Field visit in Southern Sudan: approximately 2-3 weeks during mid-May or June 2010
Write report: approximately1 week before June 31, 2010.

Manages project:

January — mid-February 2010
Jenny Perlman Robinson
Senior Program Officer, Children and Youth
Women’s Refugee Commission
Email: jennyp@wrcommission.org

Mid-February—June 2010
Dale Buscher
Director, Protection Program
Women’s Refugee Commission
Email: daleb@wrcommission.org

To apply
Please submit a cover letter, CV/resume, 3 page writing sample and salary requirement (including fees for most recent consultancies) via email to:

Abigail Gacusana
Program Coordinator
Women’s Refugee Commission
Email: abigailg@wrcommission.org

Please indicate “Southern Sudan Consultancy” on the email subject.

No phone calls please.

The Women’s Refugee Commission considers all applicants on the basis of merit without regard to race, sex, color, national origin, religion, sexual orientation, age, marital status, veteran status or disability. The Women’s Commission is an equal opportunity employer.

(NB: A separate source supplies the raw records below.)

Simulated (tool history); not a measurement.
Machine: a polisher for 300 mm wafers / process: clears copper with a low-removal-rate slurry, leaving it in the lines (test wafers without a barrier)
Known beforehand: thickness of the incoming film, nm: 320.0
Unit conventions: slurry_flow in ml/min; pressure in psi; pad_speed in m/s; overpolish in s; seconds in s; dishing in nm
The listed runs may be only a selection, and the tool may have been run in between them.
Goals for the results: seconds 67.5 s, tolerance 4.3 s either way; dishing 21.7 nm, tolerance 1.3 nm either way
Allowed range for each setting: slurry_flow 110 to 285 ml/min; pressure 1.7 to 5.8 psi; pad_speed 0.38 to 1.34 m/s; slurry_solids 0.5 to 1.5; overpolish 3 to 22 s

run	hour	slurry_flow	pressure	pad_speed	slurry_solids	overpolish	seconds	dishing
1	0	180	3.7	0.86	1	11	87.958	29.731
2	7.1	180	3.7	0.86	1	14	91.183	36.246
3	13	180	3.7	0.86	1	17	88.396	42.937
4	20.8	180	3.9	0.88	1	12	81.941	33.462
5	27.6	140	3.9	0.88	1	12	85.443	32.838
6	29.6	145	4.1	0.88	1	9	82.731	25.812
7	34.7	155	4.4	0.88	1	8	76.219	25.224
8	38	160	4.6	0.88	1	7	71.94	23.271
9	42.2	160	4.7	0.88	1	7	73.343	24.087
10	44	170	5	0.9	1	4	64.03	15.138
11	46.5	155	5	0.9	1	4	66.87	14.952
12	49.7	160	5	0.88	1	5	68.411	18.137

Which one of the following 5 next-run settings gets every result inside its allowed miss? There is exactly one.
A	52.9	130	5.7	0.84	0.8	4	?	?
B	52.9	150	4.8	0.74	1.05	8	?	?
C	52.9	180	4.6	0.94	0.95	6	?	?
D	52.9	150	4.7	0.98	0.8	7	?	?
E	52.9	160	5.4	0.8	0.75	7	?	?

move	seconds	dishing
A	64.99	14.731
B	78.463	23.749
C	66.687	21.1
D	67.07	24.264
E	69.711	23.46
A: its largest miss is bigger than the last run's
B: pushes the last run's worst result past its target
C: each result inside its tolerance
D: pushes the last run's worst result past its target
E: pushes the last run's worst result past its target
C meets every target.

Aflatoun explains the benefits of the Campaign for Social and Financial Education

This expert post from executive director Jeroo Billimoria explains why Aflatoun chose a campaign as the growth and expansion strategy for their social and financial education programme, and what the benefits of this approach have been to date.


Can children manage money? How can they best be taught the importance of saving money and other resources? These are questions Aflatoun is answering through its Campaign for Social and Financial Education. From its 2008 launch in Amsterdam by Princess Maxima of the Netherland, the UN Secretary-General’s Special Advocate for Inclusive Finance for Development, the campaign has pursued one key goal: to provide high quality social and financial education to 1 million children in 75 countries by the end of 2010.

Why did we utilize a campaign to expand and disseminate the Aflatoun programme? We did it to build a movement to convince people that primary school children can and should save. Aflatoun piloted its social and financial education programme in 10 countries to show that it worked in diverse contexts and that children participated and benefited from the programme. Now at the campaign’s midpoint, the Aflatoun programme is now reaching over 540,000 children in 26 countries.

As a methodology, the campaign has had the following benefits for Aflatoun:

First, it has created a movement of practitioners around child finance and child savings. It has increased connections among organizations working on the issue and created communities of practice at a regional level. As new partners join the Aflatoun programme, they are linked to others with whom they are able to share learning and resources.

Second, it has increased the effectiveness of Aflatoun’s advocacy. At a very local level, association with an international movement has improved our partners’ ability to raise funds and obtain permission to deliver the Aflatoun programme in schools. At a national level, the strength of Aflatoun’s international network was one of the factors contributing to the Egyptian government’s recent decision to integrate the Aflatoun programme into the national education system.

Finally, the campaign has drawn a broader array of organizations and stakeholders into Aflatoun activities. Banks, foundations, academics, charities and governments are all included in our movement. Having a variety of stakeholders increases the number and diversity of voices and perspectives brought to bear on our work, and demonstrates to us that simply running a programme is not enough to fully achieve Aflatoun’s vision. Rather, achieving social and financial empowerment for children requires structural changes in policy and practice that can only be achieved with the broad coalition of organizations that our campaign is fostering.

Aflatoun shares their experiences with Social Return On Investment (SROI)

Aflatoun is a Dutch non-profit organization focused on social and financial education for children between the ages of 6-14 years. The Aflatoun program is currently operational in 22 countries reaching over 500,000 children (approximately 200,000 of which have started either individual or group savings accounts), and program materials have been translated into 11 languages.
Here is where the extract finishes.